Ok I've found it, my very simple mistake: Enumerable.Range(start,count) which I thought as if it were Enumerable.Range(firstNumber, lastNumber).
I have the following code for finding factorials:
Private Shared Function Factorial(ByVal Number As Long) As Long
If Number = 0 Then
Return 1
Else
Return Number * Factorial(Number - 1)
End If
End Function
It usually results in an overflow. It only works if I start with something small like 4.
I have to work with starting numbers such as 30-60.
Any ideas? I thought changing the value type to LONG would prevent this problem.

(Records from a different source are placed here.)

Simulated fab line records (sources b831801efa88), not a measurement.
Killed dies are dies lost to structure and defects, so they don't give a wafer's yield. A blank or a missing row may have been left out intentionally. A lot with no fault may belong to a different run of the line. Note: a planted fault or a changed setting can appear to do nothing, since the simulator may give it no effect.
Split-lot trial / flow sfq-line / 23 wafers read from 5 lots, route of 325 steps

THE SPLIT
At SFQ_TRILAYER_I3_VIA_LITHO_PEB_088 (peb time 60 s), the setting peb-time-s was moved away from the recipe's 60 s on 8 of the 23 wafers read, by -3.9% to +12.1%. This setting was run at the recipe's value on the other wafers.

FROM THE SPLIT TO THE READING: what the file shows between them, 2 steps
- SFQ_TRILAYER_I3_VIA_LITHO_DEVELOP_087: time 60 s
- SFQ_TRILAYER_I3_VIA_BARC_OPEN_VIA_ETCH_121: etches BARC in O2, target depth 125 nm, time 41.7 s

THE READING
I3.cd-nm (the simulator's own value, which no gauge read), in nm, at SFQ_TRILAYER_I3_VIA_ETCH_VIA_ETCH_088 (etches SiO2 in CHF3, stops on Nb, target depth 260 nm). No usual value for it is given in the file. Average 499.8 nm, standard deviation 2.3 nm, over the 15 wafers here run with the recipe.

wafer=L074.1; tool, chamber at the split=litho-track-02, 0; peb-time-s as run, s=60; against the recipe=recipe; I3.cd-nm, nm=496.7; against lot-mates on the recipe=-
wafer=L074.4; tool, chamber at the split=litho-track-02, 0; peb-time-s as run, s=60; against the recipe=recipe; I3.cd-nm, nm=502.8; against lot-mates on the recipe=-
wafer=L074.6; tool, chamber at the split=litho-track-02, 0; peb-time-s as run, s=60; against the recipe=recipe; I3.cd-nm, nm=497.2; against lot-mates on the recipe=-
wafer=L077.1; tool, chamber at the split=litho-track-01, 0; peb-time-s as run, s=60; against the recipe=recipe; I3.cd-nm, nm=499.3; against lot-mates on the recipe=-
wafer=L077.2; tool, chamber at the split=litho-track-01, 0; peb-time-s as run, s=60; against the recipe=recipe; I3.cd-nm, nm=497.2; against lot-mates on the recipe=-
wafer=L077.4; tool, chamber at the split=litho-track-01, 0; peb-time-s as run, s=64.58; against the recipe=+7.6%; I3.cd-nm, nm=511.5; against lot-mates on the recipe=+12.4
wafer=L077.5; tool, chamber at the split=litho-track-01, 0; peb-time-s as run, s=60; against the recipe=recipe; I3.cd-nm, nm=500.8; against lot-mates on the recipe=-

This is VB.net just for reference.
Factorials get very large, very quickly. The largest number that will fit in a Long is about 9×10^18. Factorial(30) is about 2.7×10^32.
If you're using .Net 4 there is a built-in BigInteger class that you can use which will hold arbitrarily large numbers.
If you're not using .Net 4, you'll need to find and download a BigInteger library, for example intx.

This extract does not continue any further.